Hrant Dink memorial a rare effort in Turkey confronting its past – AW

AHVAL News
Sept 22 2019
Hrant Dink memorial a rare effort in Turkey confronting its past – AW

A recently opened memorial site paying homage to Armenian-Turkish journalist and intellectual Hrant Dink was assassinated in 2007, is a rare effort in the country confronting its past and fighting hatred and bigotry, wrote Arab Weekly columnist Constanze Letsch on Saturday

Dink, the founder of Turkey’s Armenian bi-weekly Agos newspaper, was killed in Istanbul in front of his office on  Jan. 19, 2007, in an attack that made international headlines. 

The slain journalist was outspoken on the Armenian genocide and prosecuted three times for violating Article 301 of the Turkish penal code, which makes it a crime to insult Turkishness, the Turkish nation or Turkish institutions.

The “23.5 Hrant Dink Site of Memory,” is named after an article written by Dink in 1996 that alludes to his life-long struggle to conciliate Turkey and Armenia, the article said.

An artist and programme coordinator at the site, Sena Basoz, says the projects is unique in that it Turkey has a long history of sweeping trauma under the rug.

“One trauma immediately follows the next. Unfortunately, there is no culture of confronting the past and the things that have happened,” Basoz said

For programme coordinator Nayat Karakose, the project also serves the purpose of inspiring visitors to open similar sites at other places.

Efforts for similar projects in other parts of Turkey have failed, including one featuring the infamous prison in the Kurdish-majority southeastern province of Diyarbakır, which was effectively transformed into a centre for martial law for political prisoners following the Sept. 11, 1980 coup, the article recalled. 

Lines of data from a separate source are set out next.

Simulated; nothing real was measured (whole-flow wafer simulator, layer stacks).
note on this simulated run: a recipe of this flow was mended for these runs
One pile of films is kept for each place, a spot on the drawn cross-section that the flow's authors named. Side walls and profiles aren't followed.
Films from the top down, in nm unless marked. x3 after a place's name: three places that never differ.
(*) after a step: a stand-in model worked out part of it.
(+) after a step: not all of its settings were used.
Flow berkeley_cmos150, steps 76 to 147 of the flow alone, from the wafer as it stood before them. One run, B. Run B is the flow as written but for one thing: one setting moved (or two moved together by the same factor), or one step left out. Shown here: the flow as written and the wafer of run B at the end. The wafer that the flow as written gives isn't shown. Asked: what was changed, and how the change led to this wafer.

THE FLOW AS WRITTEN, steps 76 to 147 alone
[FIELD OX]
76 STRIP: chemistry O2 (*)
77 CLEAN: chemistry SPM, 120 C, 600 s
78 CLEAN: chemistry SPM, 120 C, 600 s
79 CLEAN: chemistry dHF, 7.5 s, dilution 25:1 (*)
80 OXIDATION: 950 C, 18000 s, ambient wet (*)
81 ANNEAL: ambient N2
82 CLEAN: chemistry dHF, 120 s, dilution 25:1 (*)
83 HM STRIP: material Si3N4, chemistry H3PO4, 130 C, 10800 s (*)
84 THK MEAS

Neither is there a memorial site in the central Anatolian city of Sivas, where on July 2, 1993 a mob of Islamic fundamentalists burned a hotel where a convention was being held, killing 35 people, mainly intellectuals and artists from the Alevi faith.

The Hrant Dink Memorial site projects began in 2013 and experts visited 15 countries and similar projects in South Africa, Mexico, Argentina, Chile, Poland, Germany, Hungary, the United Kingdom, Ireland and the United States, among others. It is the result of hundreds of archived texts, audio and video recordings collected over the years.

The site takes visitors on a journey as Dink narrates the painful history of the Armenian minority in Turkey, including discrimination, hate, expropriations, the military coup in 1980, torture and genocide.

“In Turkey, we are being taught not to remember but to forget — by the state discourse, by school curricula and by media narratives. We have just begun to learn what it means to actively and critically remember the past,” Karaköse said.